Check your comprehension
~Which problems dodifferential equations apply to?
~ Is the earth surface flat? Why was it thought to be flat?
Ricci flow
The differential equation that was to play a key role in solving the Poincaré conjecture is the Ricci flow equation. It was discovered two times, independently. In physics, by Friedan, 1985 and in mathematics by Richard Hamilton in his 1982 paper. The physicists were working on the renormalization group of quantum field theory, while Hamilton was interested in geometric applications of the Ricci flow equation itself.
On the left-hand side of the Ricci flow equation is a quantity that expresses how the geometry changes with time--the derivative of the metric tensor, as the mathematicians like to say. On the right-hand side is the Ricci tensor, a measure of the extent to which the shape is curved. The Ricci tensor, based on Riemann's theory of geometry (1854), also appears in Einstein's equations for general relativity (1915). Those equations govern the interaction of matter, energy, curvature of space, and the motion of material bodies.
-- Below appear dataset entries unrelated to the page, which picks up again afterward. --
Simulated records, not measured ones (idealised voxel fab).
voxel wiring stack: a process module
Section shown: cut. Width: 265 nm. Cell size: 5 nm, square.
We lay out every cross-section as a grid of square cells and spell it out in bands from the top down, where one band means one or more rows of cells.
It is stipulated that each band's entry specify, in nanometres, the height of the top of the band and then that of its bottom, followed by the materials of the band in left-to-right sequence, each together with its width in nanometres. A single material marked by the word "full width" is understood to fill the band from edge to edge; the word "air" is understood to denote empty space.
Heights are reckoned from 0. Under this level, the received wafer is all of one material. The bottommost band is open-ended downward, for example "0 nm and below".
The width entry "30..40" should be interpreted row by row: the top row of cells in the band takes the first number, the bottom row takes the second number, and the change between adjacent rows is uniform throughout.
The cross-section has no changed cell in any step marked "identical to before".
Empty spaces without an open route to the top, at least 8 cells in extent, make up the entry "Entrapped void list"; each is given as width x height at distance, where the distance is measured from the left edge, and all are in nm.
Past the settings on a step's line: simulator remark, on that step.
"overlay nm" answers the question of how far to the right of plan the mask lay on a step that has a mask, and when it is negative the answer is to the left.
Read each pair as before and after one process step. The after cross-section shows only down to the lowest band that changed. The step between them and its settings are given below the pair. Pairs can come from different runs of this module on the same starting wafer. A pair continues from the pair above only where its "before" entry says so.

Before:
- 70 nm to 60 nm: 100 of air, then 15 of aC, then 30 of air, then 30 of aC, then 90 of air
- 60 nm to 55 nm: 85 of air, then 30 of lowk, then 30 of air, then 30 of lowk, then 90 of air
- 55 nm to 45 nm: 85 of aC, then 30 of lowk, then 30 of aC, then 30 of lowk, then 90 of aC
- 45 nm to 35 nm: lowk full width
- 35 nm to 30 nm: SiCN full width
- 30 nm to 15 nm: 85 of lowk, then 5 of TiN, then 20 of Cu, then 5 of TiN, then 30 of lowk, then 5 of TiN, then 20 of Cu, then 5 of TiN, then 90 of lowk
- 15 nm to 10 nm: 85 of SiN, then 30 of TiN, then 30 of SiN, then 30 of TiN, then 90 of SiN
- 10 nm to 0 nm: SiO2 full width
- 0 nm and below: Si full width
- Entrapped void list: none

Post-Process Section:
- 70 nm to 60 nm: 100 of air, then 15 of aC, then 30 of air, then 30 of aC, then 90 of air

The Ricci flow equation is the analogue, in the geometric context, of Fourier's heat equation. The idea, grosso modo, for its application to geometry is that, just as Fourier's heat equation disperses temperature, the Ricci flow equation disperses curvature. Thus, even if a shape was irregular and distorted, Ricci flow would gradually remove these anomalies, resulting in a very regular shape whose topological nature was evident. Indeed, in 1982 Hamilton showed that for positively curved, simply connected shapes of dimension three (compact three-manifolds) the Ricci flow transforms the shape into one that is ever more like the round three-sphere. In the long run, it becomes almost indistinguishable from this perfect, ideal shape. When the curvature is not strictly positive, however, solutions of the Ricci flow equation behave in a much more complicated way. This is because the equation is nonlinear. While parts of the shape may evolve towards a smoother, more regular state, other parts might develop singularities. This richer behavior posed serious difficulties. But it also held promise: it was conceivable that the formation of singularities could reveal Thurston's decomposition of a shape into its constituent geometric atoms.
Check your comprehension
~ How does Ricci flow transform irregular shapes?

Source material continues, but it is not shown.